The natural language processing (NLP) area incorporates different tasks that are connected with the automatic analysis of text information by utilizing the means of computer linguistics and machine learning: text generation, information extraction, speech analysis, etc. According to the growth of data arrays within the media environment, the relevance of these issues can be explained by the necessity of the processing of data arrays that should be considered as Big Data. The automatic analysis of such data volumes without human interaction allows performing actual tasks (e.g., the search for web pages, detection of fake news, voice assistants) due to a sufficient accuracy. It should be mentioned that some of these tasks fall into the category of AI-complete issues, i.e., issues that’s computational complexity is equal to the solving of the main task of Artificial Intelligence: the creation of a system that is as smart as a human. The modeling of textual coherence, namely, distinguishing coherent documents from incoherent ones [1], refers to this kind of task.

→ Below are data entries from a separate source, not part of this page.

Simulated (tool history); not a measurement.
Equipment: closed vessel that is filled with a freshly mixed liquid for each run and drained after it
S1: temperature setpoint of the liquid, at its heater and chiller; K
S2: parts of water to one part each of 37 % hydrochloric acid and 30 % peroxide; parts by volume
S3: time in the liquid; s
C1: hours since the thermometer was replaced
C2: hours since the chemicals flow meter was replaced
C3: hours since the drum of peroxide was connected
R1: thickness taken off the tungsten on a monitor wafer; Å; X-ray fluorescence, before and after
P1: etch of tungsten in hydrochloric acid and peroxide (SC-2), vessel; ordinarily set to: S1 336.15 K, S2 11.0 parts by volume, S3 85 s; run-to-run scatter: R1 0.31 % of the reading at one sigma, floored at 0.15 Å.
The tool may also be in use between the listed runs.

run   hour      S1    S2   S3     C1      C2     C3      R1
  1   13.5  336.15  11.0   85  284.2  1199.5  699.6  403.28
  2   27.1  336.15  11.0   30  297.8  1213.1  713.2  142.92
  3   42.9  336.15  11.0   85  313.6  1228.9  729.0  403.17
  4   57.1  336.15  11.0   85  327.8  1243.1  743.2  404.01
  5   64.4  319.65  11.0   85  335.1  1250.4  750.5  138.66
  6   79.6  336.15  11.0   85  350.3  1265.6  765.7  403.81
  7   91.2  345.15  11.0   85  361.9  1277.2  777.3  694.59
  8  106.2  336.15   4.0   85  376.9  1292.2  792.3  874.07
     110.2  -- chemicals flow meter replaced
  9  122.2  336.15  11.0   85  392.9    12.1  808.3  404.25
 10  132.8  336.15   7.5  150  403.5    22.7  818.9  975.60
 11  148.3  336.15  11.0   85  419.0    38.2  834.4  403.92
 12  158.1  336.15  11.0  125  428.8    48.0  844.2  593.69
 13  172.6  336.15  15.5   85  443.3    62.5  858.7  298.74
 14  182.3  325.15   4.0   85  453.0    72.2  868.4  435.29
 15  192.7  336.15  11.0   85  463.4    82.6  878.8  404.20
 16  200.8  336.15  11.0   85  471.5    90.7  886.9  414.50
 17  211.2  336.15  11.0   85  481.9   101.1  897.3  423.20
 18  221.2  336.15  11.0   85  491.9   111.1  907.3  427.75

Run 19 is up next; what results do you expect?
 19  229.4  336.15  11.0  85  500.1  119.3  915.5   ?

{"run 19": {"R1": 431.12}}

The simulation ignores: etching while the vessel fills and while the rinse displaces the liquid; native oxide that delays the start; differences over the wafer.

The term “coherence” implies the informative and semantic type of connectivity [2]; the markers of such connectivity are the semantic consistency of lexical units, repeats, synonyms, antonyms, different phrases, etc. The coherence of a text can be considered as the set of procedures that provide its cognitive integrity. Such procedures involve logical connections between cause and effect, condition and result. Moreover, the coherence provides the consistency of text data with background knowledge. Thus, the coherent document is easier to read and understand than incoherent ones. Let us consider the corresponding examples. Figure 1 demonstrates the fragment of coherent and incoherent texts.

The sentences of the coherent document are grouped around a common topic, namely, a short story about a daily routine. It seems that all sentences of the incoherent document share the same topic too. Moreover, the pairs of sentences (1–2) and (2–3) contain common coreferent objects “Alice” and “she” (corefent objects imply entities that have the same referent [3]) that provide a reader with the logical connection between the different parts of the text. However, the semantic meaning of the sentence (2) does not correspond to the story about a daily routine: it describes the main person itself. Thus, the coherence of a document cannot be achieved only by lexical means. In order to model textual coherence, it is necessary to reconcile the parts of the document according to background knowledge. Such a feature of coherent documents determines the usage of this characteristic of a text in the following tasks:

Text generation (e.g., creation of responses for voice assistants).
Text summarization (for instance, formulation of abstracts).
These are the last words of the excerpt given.